It’s not lost on me that the way I work goes in cycles, patterns. It’s good in someways – I love “projects” and I am best when saving everything in “piles” to pull it all together, powering through. There is that commitment, attention to detail – that burst of energy that sustains me. But the last part is fought – the editing or tedious little decisions, taking the time is definitely a weakness. I will do it if it feels “worth” my time. But there is always the pull of doing something else and that I’m wasting time.
I honestly marvel at the perfectionists (like my soul sister, Jamie).
But doing something little by little seems ruthless – agonizing! But I understand myself well enough now to just ride that out. Without hardly any fire in me (I’m mostly air, water, earth), it’s such an empty game to pysche myself out to (a miracle!) finish anything. Lots of air tends towards lots of indecision, weighing and doubting, reflecting and thinking, and then . . . flying to something else. I oftentimes wish wholeheartedly that I had lots of fire (like the rest of my family) that just propels you forward, drives you to just jump in without thinking (sometimes it’s rash, yes and you get burned that way) but utter fearlessness.
But alas, we must accept ourselves for who we are and where we are NOW. And appreciate what we’ve got – because there’s no one else in the world (or the Universe) like us, right?! Once I make up my mind on something, I am determined and then it is difficult to dissuade me otherwise. I will never really be outspoken about it or in your face, but you will never know what I REALLY think if I’ve already decided.

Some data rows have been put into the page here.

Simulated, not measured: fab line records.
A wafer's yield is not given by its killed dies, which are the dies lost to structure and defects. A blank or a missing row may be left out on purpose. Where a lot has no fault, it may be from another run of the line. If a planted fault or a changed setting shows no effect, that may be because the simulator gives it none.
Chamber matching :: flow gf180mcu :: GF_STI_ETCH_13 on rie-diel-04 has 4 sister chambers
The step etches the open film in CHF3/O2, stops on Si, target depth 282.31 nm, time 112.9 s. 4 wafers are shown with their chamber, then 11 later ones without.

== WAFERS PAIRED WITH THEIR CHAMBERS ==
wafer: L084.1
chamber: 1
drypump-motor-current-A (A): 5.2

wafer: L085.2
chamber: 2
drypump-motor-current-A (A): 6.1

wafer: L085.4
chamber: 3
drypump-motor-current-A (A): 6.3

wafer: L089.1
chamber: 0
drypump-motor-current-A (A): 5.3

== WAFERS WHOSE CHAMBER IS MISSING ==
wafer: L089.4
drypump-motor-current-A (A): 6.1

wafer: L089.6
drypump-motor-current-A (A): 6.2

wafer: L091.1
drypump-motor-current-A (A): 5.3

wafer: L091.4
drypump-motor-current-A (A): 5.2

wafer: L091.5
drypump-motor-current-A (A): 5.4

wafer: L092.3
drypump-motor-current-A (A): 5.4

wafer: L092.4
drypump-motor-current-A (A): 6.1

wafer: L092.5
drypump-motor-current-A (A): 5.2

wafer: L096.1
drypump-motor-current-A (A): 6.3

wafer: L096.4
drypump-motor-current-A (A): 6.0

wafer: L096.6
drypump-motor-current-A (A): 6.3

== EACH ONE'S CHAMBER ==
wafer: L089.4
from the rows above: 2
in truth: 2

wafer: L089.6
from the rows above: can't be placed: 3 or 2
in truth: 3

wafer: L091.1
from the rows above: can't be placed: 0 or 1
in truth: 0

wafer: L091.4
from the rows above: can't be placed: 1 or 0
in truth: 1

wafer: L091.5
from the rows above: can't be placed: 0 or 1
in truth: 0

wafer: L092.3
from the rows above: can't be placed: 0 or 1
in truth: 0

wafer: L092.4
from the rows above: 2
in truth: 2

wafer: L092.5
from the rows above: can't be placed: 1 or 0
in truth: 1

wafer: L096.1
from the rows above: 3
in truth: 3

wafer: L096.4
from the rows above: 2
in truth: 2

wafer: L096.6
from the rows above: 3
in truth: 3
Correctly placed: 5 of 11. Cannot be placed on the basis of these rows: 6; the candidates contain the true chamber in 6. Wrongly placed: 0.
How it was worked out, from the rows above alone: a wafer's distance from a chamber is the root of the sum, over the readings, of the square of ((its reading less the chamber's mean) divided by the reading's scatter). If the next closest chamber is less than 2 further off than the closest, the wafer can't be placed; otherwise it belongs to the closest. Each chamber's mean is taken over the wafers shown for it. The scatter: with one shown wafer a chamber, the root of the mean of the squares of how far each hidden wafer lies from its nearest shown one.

But when it comes to art – it’s the indecision that kills me! I am a painter. But I haven’t really painted in about a year. That doesn’t mean that much to me except that I should be “producing, producing, producing.” Once I get going though, I have burst of energy, wave after wave that I ride until I’m spent and another wave hits me, and I have to take a breath and wait until it comes around again. In this way I’m grateful for my process. I don’t fret or worry since I’m always thinking, imagining and visualizing artworks. Once I decide what series to do. Before that, my indecision oftentimes gets the better of me. And then I just tell myself to stop thinking and just START. Sometimes your body responds intuitively in ways that you could never except and I love that. To let go, I then have no problem trusting the process and finding new imagery in my work that just appear.
It’s also never far from my mind – my head is always full of visual imagery. Now that I finally truly understand that I’m a visual person – it did not take me long to train myself in that language or be able to literally think in images. It’s truly fun! And I don’t get bogged down with trying to paint exactly what I’m envisioning – it’s more like “impressions” and the details work out for themselves. You will never be satisfied if you try to paint what you envision so perfectly. Sometimes it works, but most often you get too obsessed, like only seeing the goal and you forget to enjoy the journey that you are taking to get there.
It’s exactly the same in creating a painting. You do have to enjoy each stage, each layer, each decision and most often those unplanned events that just happen, those decisions you didn’t plan –the accidental glob, the smeared finger print, the sprayed dots that go flying, the thick plops, the watery stream of paint running off the page and the pooled paint running into one another like that gravy or syrup that invades your other piles of food. THOSE are my FAVORITE! The serendipitous moments that you could never do on your own. Allowing those to be left in your painting makes it unique, could you do that exact mishap again ever? Probably not – ESP if you tried. Letting go and being surprised, that’s literally what oozes beauty, spontaneity and freshness.
And then I’m reminded on why I paint!